Here is a typical example showing the two-sided blade of RDRAM. If the source and the target are aligned (green bars), RDRAM is in this byte-move operation even faster than DDR-SDRAM. However, once the target is unaligned (red bars), RDRAM drops down to the worst performance and DDR SDRAM on AMD760 leads. All in all this test shouldn’t have a lot of importance, since byte moves should by now be pretty much out of fashion in the software developer community.
Moving double-words (32 bit of data) is a lot more common. Here VIA’s DDR-chipset is very close behind the dual-channel RDRAM of i840. However, VIA’s early VT8633-motherboard doesn’t look very good once the source is unaligned. AMD’s 760 doesn’t make a good figure here at all, neither does VIA’s Apollo KT133 plus SDRAM.
MEMTIME, Continued
The fill-double-words operation ‘rep stosd’ shows AMD’s760 plus DDR in a completely different light. Rambus can’t keep up with it, but neither can VIA’s VT8633.

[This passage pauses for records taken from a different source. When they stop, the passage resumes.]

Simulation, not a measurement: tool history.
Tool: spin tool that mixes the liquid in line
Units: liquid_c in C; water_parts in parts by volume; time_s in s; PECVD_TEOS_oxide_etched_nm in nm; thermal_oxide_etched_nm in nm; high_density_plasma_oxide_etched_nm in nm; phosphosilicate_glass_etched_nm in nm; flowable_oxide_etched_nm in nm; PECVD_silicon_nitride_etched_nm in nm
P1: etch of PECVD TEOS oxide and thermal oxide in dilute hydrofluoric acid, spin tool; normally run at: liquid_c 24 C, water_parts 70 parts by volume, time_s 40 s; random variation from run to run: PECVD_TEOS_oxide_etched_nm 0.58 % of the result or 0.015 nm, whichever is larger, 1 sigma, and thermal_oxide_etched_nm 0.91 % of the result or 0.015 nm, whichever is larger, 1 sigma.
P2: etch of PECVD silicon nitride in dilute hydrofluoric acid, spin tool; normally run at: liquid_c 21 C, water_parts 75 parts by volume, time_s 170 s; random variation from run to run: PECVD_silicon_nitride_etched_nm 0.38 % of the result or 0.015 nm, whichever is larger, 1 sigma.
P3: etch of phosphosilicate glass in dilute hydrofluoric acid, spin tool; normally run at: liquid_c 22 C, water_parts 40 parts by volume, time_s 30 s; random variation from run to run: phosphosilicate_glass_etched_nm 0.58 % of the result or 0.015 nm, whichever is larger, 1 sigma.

This test shows the AMD760 plus DDR-SDRAM as the clear performance leader, while VIA’s DDR-chipset looks really bad.
It’s difficult to summarize those results. For what it’s worth one could say that DDR-SDRAM seems pretty close behind RDRAM, sometimes even ahead of the dual-channel RDRAM platform i840. What you cannot tell from those results is the real-world performance. You will soon see that VIA’s early VT8633 didn’t fare too well in the application level benchmarks. Still it gave a pretty good impression in this low-level test. The same is valid for i820 and i840. Both disappointed in each but a few of the application tests.
Sysmark 2000
Good old Sysmark2000 had to show how much gain DDR-SDRAM is bringing users of office applications.
Those results are rather interesting and I asked for several re-runs until I could completely trust them. The AMD760-platform with Athlon 1200/133 MHz is performing extremely well, scoring almost 11% better than an Athlon 1200/100 on a Asus A7V motherboard. However, the Athlon 1000/100 in Gigabyte’s GA-7DX couldn’t take much advantage of its PC266/PC2100 DDR SDRAM. Pentium III 933 on VIA’s VT8633 reference platform was also able to gain a few points due to the DDR SDRAM.
Quake 3 Arena
Quake 3 Arena is definitely able to benefit from DDR SDRAM quite nicely. 177.6 fps is the highest score I have ever seen at 640x480x16. The Athlon 1000/100 in Gigabyte’s GA-7DX is looking good too and so is the P3 933 in VIA’s VT8633 reference platform.
Unreal Tournament
The results in UT are similar to what we saw under Quake. 3D-games are able to benefit from DDR SDRAM very nicely. This stands in strong opposition to RDRAM on i820/i840. Neither of the two chipsets is able to beat i815 with its PC133 SDRAM, although RDRAM scored so well in the low-level memory tests.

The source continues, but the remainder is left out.